This 101, on how to start a food recovery program, comes from HOMEGROWN member Ashlee (that's her at left), founder of the Greenhouse, in Harrisburg, Pennsylvania. Where some food recoveries focus on salvaging unsold food from restaurants, the Greenhouse collects its food from local farmers—and then does one better. To extend the life of this good food, Ashlee and company preserve, can, pickle, and freeze it, capturing precious nutrients at their peak before redistributing their efforts to Harrisburg’s underserved citizens. How’s that for going the extra mile? Read on for tips on how to start your own program. And kudos, Ashlee. We’re in awe.

 

WHAT IS THE GREENHOUSE?

The harsh reality is that, in the United States, 40 percent of our available food is thrown away, while more than 17 million households lack food security. Clearly there are cracks in the food system. The Greenhouse is searching for ways to start fixing those cracks and to help build a viable and accessible food infrastructure.

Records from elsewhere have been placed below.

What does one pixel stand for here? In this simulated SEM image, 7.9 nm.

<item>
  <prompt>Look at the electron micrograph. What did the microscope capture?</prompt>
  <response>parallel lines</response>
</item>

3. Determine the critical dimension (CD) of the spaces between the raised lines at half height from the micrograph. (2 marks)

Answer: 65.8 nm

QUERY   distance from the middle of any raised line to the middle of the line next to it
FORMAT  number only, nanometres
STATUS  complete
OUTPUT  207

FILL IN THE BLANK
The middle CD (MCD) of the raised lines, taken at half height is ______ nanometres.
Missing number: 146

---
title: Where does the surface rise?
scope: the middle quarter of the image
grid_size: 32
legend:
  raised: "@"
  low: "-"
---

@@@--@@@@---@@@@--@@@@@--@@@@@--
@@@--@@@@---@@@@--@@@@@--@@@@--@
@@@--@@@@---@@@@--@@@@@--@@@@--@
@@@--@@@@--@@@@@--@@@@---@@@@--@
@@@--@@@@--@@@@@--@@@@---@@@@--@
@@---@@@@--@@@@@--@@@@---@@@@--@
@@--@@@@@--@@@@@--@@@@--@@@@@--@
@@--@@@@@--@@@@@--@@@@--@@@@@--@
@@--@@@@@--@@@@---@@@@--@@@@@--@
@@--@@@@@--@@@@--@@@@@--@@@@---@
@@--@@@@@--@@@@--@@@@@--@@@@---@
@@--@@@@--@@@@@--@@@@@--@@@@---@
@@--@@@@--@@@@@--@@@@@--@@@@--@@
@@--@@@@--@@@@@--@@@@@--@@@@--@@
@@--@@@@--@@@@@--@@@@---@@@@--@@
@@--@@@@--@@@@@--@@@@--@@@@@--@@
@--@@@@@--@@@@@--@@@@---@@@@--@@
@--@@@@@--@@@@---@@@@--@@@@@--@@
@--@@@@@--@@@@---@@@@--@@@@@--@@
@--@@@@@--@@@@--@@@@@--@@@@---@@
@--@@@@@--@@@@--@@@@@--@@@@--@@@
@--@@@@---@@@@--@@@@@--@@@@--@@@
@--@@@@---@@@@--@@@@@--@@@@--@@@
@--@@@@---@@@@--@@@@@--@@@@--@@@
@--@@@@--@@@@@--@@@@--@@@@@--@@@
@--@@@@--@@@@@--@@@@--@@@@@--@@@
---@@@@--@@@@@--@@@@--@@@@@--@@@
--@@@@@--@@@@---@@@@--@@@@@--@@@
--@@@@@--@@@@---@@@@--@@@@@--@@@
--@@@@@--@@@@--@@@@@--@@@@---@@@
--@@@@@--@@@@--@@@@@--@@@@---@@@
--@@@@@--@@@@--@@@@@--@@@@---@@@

Located in Harrisburg, Pennsylvania, the Greenhouse is an organization dedicated to transforming our community from a food desert into a food oasis by recovering food that otherwise would have been wasted, preserving it in healthy and creative ways (canning, freezing, dehydrating, etc.), and then distributing it to those who might not get it otherwise. Where some food recovery programs focus on collecting and redistributing unused food from restaurants, we primarily collect unsold food from area farmers.

A food desert is an area with little or no access to healthy and nutritious food, and a large part of the Harrisburg area fits into this category. Not sure which areas are the most food insecure? Check out the USDA’s Food Access Research Atlas. This tool shines a light on hidden hunger across the United States and will help you set your sights on the places that could benefit most from a food recovery program.

ASHLEE’S STORY:
WHY FOOD
RECOVERY MATTERS

When I was a high school student, I began volunteering as a tutor in a low-income neighborhood in Harrisburg. I grew up right across river, but that river served as a proverbial railroad track dividing wealth and race and ethnicity in the Harrisburg area. Where I tutored was just two miles from my home, but it felt like a completely different world.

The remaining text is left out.